Retail companies are increasing their e-commerce sales. Buying departments are hiring individuals specifically for e-commerce merchandising and sales. Most e-commerce purchasing is from consumers using a PC. Even though it appears everything is becoming more mobile-only, we cannot deny the importance of current PC users. The PC is still used in offices and homes, and people use it for more than just browsing-they are viewing products and shopping. Marketing teams can send e-mail blasts or display ads on their site to ensure PC users are getting the deals. However, to increase traffic to their sites it is important for businesses to have a mobile presence.

Last week I discussed the benefits of media convergence, and converging to mobile is an excellent business strategy. Companies are becoming more efficient in using mobile as a marketing tool. This article describes the benefits of businesses using mobile apps to personalize an experience for their consumers. When a consumer downloads and opens an app, the app enables marketing teams to pinpoint the location, purchase history, and shopping patterns of the customer. This information allows direct targeting for what the customer is looking for from the store.

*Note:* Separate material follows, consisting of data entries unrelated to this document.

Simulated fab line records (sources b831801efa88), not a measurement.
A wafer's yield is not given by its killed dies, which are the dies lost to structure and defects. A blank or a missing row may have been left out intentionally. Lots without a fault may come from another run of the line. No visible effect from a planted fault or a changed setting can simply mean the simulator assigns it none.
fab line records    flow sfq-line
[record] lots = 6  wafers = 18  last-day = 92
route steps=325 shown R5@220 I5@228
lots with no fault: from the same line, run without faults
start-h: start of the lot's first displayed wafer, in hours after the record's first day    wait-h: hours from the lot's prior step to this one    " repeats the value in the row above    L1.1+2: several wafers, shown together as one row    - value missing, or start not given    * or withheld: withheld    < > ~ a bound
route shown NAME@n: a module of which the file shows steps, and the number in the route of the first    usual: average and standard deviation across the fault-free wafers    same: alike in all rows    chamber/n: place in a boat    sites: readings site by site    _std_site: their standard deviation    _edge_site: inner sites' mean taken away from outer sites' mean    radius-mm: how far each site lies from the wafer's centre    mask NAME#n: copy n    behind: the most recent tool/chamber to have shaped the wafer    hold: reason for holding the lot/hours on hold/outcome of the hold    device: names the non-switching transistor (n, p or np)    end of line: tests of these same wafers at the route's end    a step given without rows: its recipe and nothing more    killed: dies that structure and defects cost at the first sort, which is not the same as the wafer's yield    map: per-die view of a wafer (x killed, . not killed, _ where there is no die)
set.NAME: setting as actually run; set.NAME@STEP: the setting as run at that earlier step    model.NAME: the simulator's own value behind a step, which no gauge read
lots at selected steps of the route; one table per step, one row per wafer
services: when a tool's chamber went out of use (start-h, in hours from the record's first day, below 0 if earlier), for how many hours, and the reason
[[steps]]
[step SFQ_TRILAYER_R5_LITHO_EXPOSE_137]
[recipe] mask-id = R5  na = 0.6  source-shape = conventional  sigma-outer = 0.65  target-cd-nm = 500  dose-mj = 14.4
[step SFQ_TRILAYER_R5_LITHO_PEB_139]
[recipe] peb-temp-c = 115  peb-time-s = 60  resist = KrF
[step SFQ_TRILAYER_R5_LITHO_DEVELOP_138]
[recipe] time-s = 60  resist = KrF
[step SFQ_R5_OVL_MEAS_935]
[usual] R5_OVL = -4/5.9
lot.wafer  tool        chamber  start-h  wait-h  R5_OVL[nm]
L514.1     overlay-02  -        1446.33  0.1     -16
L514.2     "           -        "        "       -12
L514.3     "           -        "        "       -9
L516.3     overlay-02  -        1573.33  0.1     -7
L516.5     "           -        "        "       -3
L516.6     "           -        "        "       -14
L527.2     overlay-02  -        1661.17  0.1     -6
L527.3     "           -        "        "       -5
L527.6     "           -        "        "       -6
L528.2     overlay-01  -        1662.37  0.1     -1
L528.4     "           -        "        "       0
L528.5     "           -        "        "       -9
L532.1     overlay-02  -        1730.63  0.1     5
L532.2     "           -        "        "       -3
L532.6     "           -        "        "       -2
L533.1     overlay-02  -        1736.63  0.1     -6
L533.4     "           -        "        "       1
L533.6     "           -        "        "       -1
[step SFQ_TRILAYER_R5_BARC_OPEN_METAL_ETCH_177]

One of the most fascinating market trends is the feature of geofencing. Geofencing is a location-based service and can be used by businesses to not only promote themselves, but keep customers away from competitors.

Here is a scenario to give you the full effect of strategic geofencing:

Let’s say Company A is an established business with great customer satisfaction. It is connected to customers through an online store, social media, and it’s own app, Suddenly, Company B builds more stores in the same locations as Company A’s stores, and it’s their biggest competitor. How can Company A stay on top?

Geofencing allows certain alerts to be triggered based on location. If a customer enters a certain barrier around the store, that customer will receive an alert (in form of an app notification, e-mail, or an ad display on another app) with a coupon. Instant coupons? Why not go into the store and take a look around? However, it is important to not overdo the alerts and annoy the customer. Integrating coupons and sales information seamlessly, such as providing rewards for checking into the store location, is very effective with mobile-savvy consumers.

Alerts are a great way to get sales information to the customer as long as they are not spamming their phones. Again, understanding purchase history can increase customer satisfaction. If there is a sale for a certain product, alerts should go to everyone who has previously bought that product in that location. Relevancy with specific, personalized ads makes all the difference in whether or not a consumer will read an alert.

To take geofencing a step further, Company A could create a barrier near their competitor’s location so when customers are somewhere near Company B they will receive sales information about Company A. Location services are powerful and should be used strategically for promotions.

Mobile technology is absolutely necessary for future success of businesses. It does not have to be the only used technology just yet, but businesses must understand that mobile technology is changing everything about consumer interest.